> On Sat, Feb 6, 2021 at 5:21 PM Random832 <[email protected]> wrote:
> >
> > While we're on the subject of assignment expression limitations, I've
> > occasionally wanted to write something like
> >
> > try:
> > return a_dict[key]
> > except KeyError:
> > return (a_dict[key] := expression to construct value)
On Sat, Feb 6, 2021, at 01:26, Chris Angelico wrote:
>
> That's what the __missing__ method is for.
Requires a dict subclass
Requires that the value be determinable from the key alone [rather than any
other variables available in the function containing the above code]
On Sat, Feb 6, 2021, at 01:50, Brendan Barnwell wrote:
> You can already do that with `return a_dict.setdefault(key,
> your_expression_here)`. If the expression is expensive to evaluate you
> can use a short-circuiting conditional expression to guard it.
How exactly would you use a short-circuiting conditional expression to do this?
If you're suggesting `... if key not in a_dict else ...` this creates a race
condition, and also involves checking the key in the dictionary twice.
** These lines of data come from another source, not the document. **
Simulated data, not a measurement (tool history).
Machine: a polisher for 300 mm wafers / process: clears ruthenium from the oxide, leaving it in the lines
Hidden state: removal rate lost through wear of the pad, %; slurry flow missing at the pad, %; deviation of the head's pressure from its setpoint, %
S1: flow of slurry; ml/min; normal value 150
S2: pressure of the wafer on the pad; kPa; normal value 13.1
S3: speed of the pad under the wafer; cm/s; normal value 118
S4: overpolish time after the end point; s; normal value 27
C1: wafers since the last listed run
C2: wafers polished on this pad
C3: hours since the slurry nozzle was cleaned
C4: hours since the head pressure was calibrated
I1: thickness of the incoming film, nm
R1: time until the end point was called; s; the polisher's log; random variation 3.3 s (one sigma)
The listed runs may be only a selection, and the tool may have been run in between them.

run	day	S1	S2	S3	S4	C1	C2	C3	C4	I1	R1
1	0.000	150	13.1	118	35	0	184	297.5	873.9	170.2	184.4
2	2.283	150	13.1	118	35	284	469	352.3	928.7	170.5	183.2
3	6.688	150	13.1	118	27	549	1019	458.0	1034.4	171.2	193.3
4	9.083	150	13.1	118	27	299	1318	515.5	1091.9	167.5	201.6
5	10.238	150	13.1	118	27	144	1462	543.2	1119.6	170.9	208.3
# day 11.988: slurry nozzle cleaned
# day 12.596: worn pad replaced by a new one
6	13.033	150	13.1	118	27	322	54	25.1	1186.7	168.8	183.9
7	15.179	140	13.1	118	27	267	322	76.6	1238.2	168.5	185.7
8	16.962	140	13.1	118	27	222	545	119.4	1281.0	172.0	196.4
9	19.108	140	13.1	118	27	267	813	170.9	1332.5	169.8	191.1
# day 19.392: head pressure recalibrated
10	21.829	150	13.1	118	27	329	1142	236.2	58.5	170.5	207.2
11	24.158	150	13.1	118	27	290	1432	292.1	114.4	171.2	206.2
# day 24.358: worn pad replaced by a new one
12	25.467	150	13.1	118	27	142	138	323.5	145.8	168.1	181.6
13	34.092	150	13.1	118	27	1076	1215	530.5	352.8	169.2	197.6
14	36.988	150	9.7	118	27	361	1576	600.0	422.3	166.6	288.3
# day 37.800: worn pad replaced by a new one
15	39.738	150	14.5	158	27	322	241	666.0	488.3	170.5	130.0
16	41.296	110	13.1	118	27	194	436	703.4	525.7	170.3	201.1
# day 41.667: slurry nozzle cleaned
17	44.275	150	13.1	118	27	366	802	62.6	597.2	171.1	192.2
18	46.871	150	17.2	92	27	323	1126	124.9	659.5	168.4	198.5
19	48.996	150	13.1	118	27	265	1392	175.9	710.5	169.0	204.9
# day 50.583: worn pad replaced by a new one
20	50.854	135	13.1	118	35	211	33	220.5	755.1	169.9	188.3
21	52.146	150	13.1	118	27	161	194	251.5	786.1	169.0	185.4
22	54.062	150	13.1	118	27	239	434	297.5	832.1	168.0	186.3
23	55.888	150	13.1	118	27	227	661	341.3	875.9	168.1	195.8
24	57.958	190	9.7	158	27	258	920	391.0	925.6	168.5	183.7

Perhaps a constructdefault method could be added to dict, broadly equivalent to
def constructdefault(self, func):
try:
return self[key]
except KeyError:
return (self[key] := func())
you could use self[key] = value = func(); return value; and the same in the
original [not part of dict class] snippet I posted above, but the point is this
seems so much like exactly the sort of use case that := is intended for, that
it comes across as weird that it's not usable.